It’s important that the renewal of older or exhausted branches is done gradually, replacing one or two branches per year. This approach ensures that the plant maintains adequate vigor and continues to produce fruit abundantly.

growing blueberries on a balcony
Starting off right… One of the fundamental things is to choose plants suitable for your local climate.

How Often to Water Blueberry Plants

Blueberry plants should be watered often to keep the soil consistently moist but not soggy. In case of extreme heat (temperatures above 30 °C / 86 °F), it is advisable to increase the frequency of watering. However, it is essential to avoid waterlogging. To address this issue, it is recommended to spread a layer of expanded clay or perlite at the bottom of the pot.

Since blueberry plants thrive in soil with a maximum pH of 5.5, it’s best to avoid tap water for irrigation as it tends to increase soil pH due to its lime content. To maintain acidic soil, it is better to use salt-free water.

Adequate water for irrigation can be obtained by mixing water and vinegar in the following proportions: 2 tablespoons of vinegar per 10 liters of water. Let it rest overnight and then use this water for watering the blueberry plant, avoiding stirring it and not using the sediment at the bottom of the container.

How to Grow a Blueberry Plant from the Fruit

It’s not easy, but why not try? It is indeed possible to grow a blueberry plant from the fruit, in addition to from seeds or a developed seedling. Here’s how:

  • Fill a small pot with potting soil.
  • Crush a blueberry with your fingers and place it on the soil, then cover it with more soil.
  • Moisten the soil.
  • Cover with a plastic container (e.g., the bottom of a plastic bottle) to create a greenhouse effect.
  • Frequently water the soil to keep it always moist.
  • Once the first leaves appear, proceed with transplanting the plant into a larger container.

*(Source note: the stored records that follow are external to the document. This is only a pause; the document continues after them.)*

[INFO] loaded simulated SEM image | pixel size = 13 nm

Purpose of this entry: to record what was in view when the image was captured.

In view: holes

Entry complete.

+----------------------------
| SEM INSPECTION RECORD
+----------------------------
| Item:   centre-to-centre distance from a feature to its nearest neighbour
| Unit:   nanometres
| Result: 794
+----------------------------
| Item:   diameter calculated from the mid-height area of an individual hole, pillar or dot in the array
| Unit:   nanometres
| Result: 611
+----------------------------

How Long Does It Take for a Blueberry Plant to Grow?

The blueberry begins to produce from the second year. During the first 3-4 years, the amount of fruit increases in direct proportion to the development of the plant, then stabilizes around the 5th year.

The ripening period varies depending on the variety and the cultivation areas. In warmer areas, fruit ripening begins as early as April, while it is delayed until July in areas with a more continental climate.


The harvesting period for blueberries varies depending on the cultivated variety. In general, harvesting can be done starting from June, and then lasts for about a month.

Blueberries are ready to be harvested when the skin of the berries is intensely blue even near the peduncle.

Blueberry is a fruit that matures in stages: it is necessary to proceed with harvesting every 3-4 days. This is a great advantage because it allows having always fresh fruits available for a longer period.

Once harvested, the fruits can be stored in the refrigerator for about a week without losing their nutritional properties. Obviously, harvesting must be done strictly by hand.

growing blueberries on a balcony
A dream harvest

The Most Common Mistakes to Avoid in Growing Blueberries

In my experience, the most frequently made mistake is the choice of soil: planting blueberries in neutral or alkaline soil without modifying the pH can prevent the plants from absorbing essential nutrients, thus limiting their growth and fruiting. Get soil with these characteristics at least to start off on the right foot.

The other frequent setup error is choosing blueberry varieties that are not suitable for one’s climate. This can lead to poor yields or non-ripening of the fruits. It is therefore fundamental to research which varieties grow best in your geographical area and to get advice from a nursery on this point.